Good questions – and well-timed. Monday, Aug. 5, was a terrible day for stock markets. The tech sector was ravaged as three separate bombs exploded at the same time: the popping of the AI bubble, the sudden fear of a U.S. recession and a landmark antitrust ruling against Alphabet Inc.’s Google Inc. search engine domination.

The carnage among the Magnificent Seven, which had been leading the markets higher all year, was brutal. Microsoft lost US$13.34. Meta Platforms fell US$12.41. Apple dropped US$10.59 after it was announced that Berkshire Hathaway had sold half its position. Tesla Inc. gave back US$8.79. Alphabet tumbled US$7.42. Amazon.com Inc. was down US$6.88. Nvidia Corp. lost US$6.82.

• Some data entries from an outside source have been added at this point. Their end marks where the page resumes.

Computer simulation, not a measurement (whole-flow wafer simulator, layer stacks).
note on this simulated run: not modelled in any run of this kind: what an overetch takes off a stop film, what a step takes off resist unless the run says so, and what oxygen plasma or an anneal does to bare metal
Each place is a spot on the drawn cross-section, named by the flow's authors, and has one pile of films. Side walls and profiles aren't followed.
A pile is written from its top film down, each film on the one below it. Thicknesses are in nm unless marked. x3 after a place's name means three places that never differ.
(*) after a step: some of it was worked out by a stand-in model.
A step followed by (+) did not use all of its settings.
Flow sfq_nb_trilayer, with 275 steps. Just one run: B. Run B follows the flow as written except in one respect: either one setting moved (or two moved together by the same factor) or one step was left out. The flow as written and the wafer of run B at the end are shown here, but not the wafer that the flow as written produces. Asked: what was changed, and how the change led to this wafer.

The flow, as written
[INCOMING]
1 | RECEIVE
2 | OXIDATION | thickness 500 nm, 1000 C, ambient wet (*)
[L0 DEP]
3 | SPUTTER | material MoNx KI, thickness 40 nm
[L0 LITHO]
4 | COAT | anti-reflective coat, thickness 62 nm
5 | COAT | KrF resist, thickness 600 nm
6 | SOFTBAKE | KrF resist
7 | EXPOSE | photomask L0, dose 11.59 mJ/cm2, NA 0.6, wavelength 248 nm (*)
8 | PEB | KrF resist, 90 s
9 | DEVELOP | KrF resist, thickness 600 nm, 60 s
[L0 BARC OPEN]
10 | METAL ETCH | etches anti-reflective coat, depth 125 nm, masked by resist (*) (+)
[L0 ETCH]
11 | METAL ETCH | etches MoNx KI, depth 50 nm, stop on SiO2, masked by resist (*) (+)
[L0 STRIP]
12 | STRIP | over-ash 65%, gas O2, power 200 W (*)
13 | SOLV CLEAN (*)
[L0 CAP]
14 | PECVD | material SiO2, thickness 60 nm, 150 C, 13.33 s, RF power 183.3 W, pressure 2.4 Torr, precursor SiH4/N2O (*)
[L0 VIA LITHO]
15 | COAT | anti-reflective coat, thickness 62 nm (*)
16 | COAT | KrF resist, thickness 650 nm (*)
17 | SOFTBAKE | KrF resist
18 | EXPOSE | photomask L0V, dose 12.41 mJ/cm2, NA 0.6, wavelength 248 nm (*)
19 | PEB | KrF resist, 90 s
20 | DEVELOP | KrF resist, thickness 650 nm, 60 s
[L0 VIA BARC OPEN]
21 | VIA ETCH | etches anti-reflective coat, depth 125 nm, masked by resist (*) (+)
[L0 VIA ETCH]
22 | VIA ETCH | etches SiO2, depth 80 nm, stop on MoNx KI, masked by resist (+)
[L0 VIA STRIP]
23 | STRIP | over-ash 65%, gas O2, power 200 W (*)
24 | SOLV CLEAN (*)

The tech-heavy Nasdaq lost 576 points (3.43 per cent). The S&P 500 was down 160 points (3 per cent). The Dow lost just over 1,000 points (2.6 per cent).

Although information technology bore the brunt of the selloff, the effects were felt across all sectors. Even the bond market took a hit.

The consensus among analysts was that this was a plain, old-fashioned correction. The rally that followed seemed to confirm that. But it should be noted that even with the big rebound, the S&P 500 still ended the week slightly down and well off its all-time high of 5,669.67, reached in mid-July.

The point is that day-to-day movements don’t mean a lot, dramatic though they may be. What’s important is the mid- to long-range trend pattern. The S&P chart had been rising since October, 2023, and set a new record in July. Despite rallies, some of which were significant, the downward pattern since is clear.

Does this mean a bear market is looming? Possibly. We’ve seen what’s happened to technology in recent weeks. Commodities have also been weak as demand has slowed for key metals such as copper. Jobs have become hard to find, especially for young people, indicating a slowing economy. We may yet have the proverbially soft landing, but a hard one – a recession – can’t be ruled out.

So, back to the young reader’s questions. History has shown that no one is able to successfully time the markets for an extended period. Storms sometimes appear in cloudless skies, catching investors by surprise and breeding panic. At the other extreme, huge market rallies usually start when everyone has lost hope. Despondency spawns success.

So here’s what I advise.

1. Use a dollar cost averaging approach. Invest one-third of the money now. Keep the rest in a high-interest savings account.

2. Invest another third in October and the balance in December. This will smooth the peaks and valleys of market movements between now and year-end.

3. You probably don’t have a lot of money to invest, so don’t try to pick individual stocks at this stage. Stick with index ETFs, which are cheap to own and provide broad diversification. Here are updates on the ones I recommend.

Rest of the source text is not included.